Many of Corentin’s adventures are set in India, the Arab world or a fantasy setting that mixes Asian and African elements. The series is rich in tropes such as native tribes always keen either to make a ritual sacrifice of a stranger straying into their territory or to elevate such a stranger to the status of godhood. Corentin and Kim meet both good-natured men who help them (e.g. by letting them rest in beds in their houses) and evil men with a penchant for abducting them and trying to sell them as slaves, where blond Corentin’s conspicuous European physique is explicitly touted as making him attractive and valuable. The boy also gets physically aggressed against, which sometimes recalls sadomasochistic scenes in Martin’s work. And just like Alix, he is sometimes claimed by a female admirer whom he turns down because he prefers to stay with his boy companion.
An ode to friendship
Veering into the realm of the speculative, one could be forgiven for perceiving instances of Greek love in the best-known Franco-Belgian comic of all time alongside Asterix, and one of the few to have become famous in the English-speaking world: Les Aventures de Tintin by the Belgian artist Hergé (Georges Remi, 1907-1983). At first glance, the teenage reporter Tintin – who, with his egg for a head and two dots for eyes, was not designed to look attractive – seems a rather sexless youth of indeterminate age whose adventures never stray into the realm of the romantic. In Tintin au Tibet (Tintin in Tibet, 1960), Hergé’s own favourite album and qualified by him as an “ode to friendship”[15], Tintin goes in search of a younger Chinese friend, Chang Chong-Chen, who is reported to have died in a plane crash in the Himalayas. The theme of friendship gets a thoughtful philosophical treatment, and Tintin’s touching loyalty to Chang gets foregrounded to a remarkable extent. In spite of not having known each other long, they form a deep bond and shed tears on separating and on being reunited.
Chang had made an initial appearance in the much earlier album Le Lotus bleu (The Blue Lotus, 1936), in which he is an orphan whom Tintin saves from drowning. The character of Chang was inspired by the Chinese sculptor Zhang Chongren, who was introduced to Hergé when both were twenty-seven as Hergé was doing research for a Tintin album to be set in China. There is similar affection between Tintin and the Peruvian Quechua boy Zorrino, who is about thirteen, in Le Temple du Soleil (Prisoners of the Sun, 1949). Tintin rescues him from Spanish bullies, earning his passionate gratitude, so that Zorrino risks his life to help Tintin. In addition to these friendships where Tintin is the elder friend, from the album Le Crabe aux pinces d’or (The Crab with the Golden Claws, 1941) onwards Tintin’s best friend and travelling companion is the crusty middle-aged bachelor captain Haddock. The boy reporter and his inseparable little fox terrier Snowy eventually move into the captain’s country home.

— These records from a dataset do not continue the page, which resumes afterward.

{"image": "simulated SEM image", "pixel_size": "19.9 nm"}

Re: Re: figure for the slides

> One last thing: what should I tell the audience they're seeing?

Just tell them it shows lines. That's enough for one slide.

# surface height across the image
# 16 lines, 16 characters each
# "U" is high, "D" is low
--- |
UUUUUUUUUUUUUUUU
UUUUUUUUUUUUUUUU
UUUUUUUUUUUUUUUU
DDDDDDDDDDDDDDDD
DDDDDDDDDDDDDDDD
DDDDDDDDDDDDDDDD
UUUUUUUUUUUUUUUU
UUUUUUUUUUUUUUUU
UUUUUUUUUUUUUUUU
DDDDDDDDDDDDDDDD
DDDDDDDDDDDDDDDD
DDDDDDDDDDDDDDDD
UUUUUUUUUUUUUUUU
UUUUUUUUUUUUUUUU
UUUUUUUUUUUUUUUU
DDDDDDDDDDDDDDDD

These and other facets of the lad’s lifestyle have prompted such commentators as the British writer Matthew Parris – whether tongue-in-cheekly or more seriously – to claim Tintin as “gay”.[16] While it would be pure speculation to suggest there is a sexual element to any of Tintin’s friendships, it is fair to say that Hergé depicted well the sort of emotionally intense, age-differentiated male friendship that has sometimes been the cause or result of Greek love. The Tintin albums were created before the Anglo-Saxon-led escalation of the hysteria surrounding such love, and the known details of Hergé’s close friendship with the French writer Gabriel Matzneff, whose love affairs with pubescent boys and girls were public knowledge as early as 1974, leave no doubt that Hergé would not have been condemnatory of man-boy bondings having a sexual component when they did.[17]
A leather necklace, boots and a wavy loincloth
There are other comic strips in which Greek love isn’t a theme but where the beauty of a boy, or of boys, is on strikingly prominent display even when taking into account that comics for boys often featured appealing boy heroes as a matter of course. These include the French series Capitaine Apache by writer Roger Lécureux (1925-1999) and artist Norma (Norbert Morandière, 1946-2021). The hero of this series, which ran from 1975 to 1986, is Okada O’Wilburt, a teenage boy born of an Irish father and an American Indian mother. Living in the time of the Wild West, Okada and his dad take on evils ranging from cruel and treacherous US Army officers to equally cruel and treacherous bands of marauding Indians. In the process, Okada faces scorn for being a Métis. A handsome boy with sleek, long, dark hair, he often wears no more than a leather necklace, boots and a wavy loincloth that makes his firm haunches stand out. He is destined one day as Capitaine Apache to lead the resistance against the conquest of the West. The series is notable for being a Western comic that gives the American Indian perspective and for working historical events (such as the abduction by Comanches of Cynthia Ann Parker, whose son Quanah befriends Okada) into its fictional stories, with didactic captions providing background information about these events.

La Patrouille des Castors (“The Beaver Patrol”) is a classic Belgian series that ran from 1954 to 1994 and follows the exploits of a patrol of boy scouts. In the course of the series, which was conceived and drawn by Mitacq (Michel Tacq, 1927-1994) and written by Jean-Michel Charlier (1924-1989), the group of friends Poulain, Chat, Faucon, Tapir and Mouche, who have adventures around the world, are aged thirteen to seventeen. The boys’ bare legs and overall gracile appearance is an arrestingly eye-catching aspect of the series, and the boy-exclusive scouting setting recalls the artwork of French illustrator and scouting enthusiast Pierre Joubert (1910-2002). The latter, best known for his cover art for the series of adventure books for boys Signe de Piste (1937-2024), made boys’ seductive beauty the trademark ingredient of his work. A young Mitacq spent three weeks with Joubert to learn from the master[18] and modelled the character Mouche on Joubert’s son Michel.[19]

If Jacques Martin’s Lefranc features an adult protagonist with a teenage sidesick, it’s the other way around in Sandy et Hoppy (or also just Sandy), a comic drawn from 1959 to 1974 by the Belgian artist Willy Lambil (b. 1936). Teenager Sandy Reynolds goes on adventures in the Australian vastness with two companions: his pet kangaroo Hoppy – a boy-roo pairing well predating Sonny and Skippy – and the Englishman Mike Forster, a documentary film maker. The latter’s addition to the series provided the boy with a mate who could credibly foot the bills, do the driving or flying, and come gallantly to the rescue now and then. While Sandy and Mike are happy to sleep in directly adjoining beds in a single hotel room, the pertinent point is less the nature of their friendship than the fact that the period in which the series appeared was auspicious for the sympathetic portrayal of man-boy bonds like this.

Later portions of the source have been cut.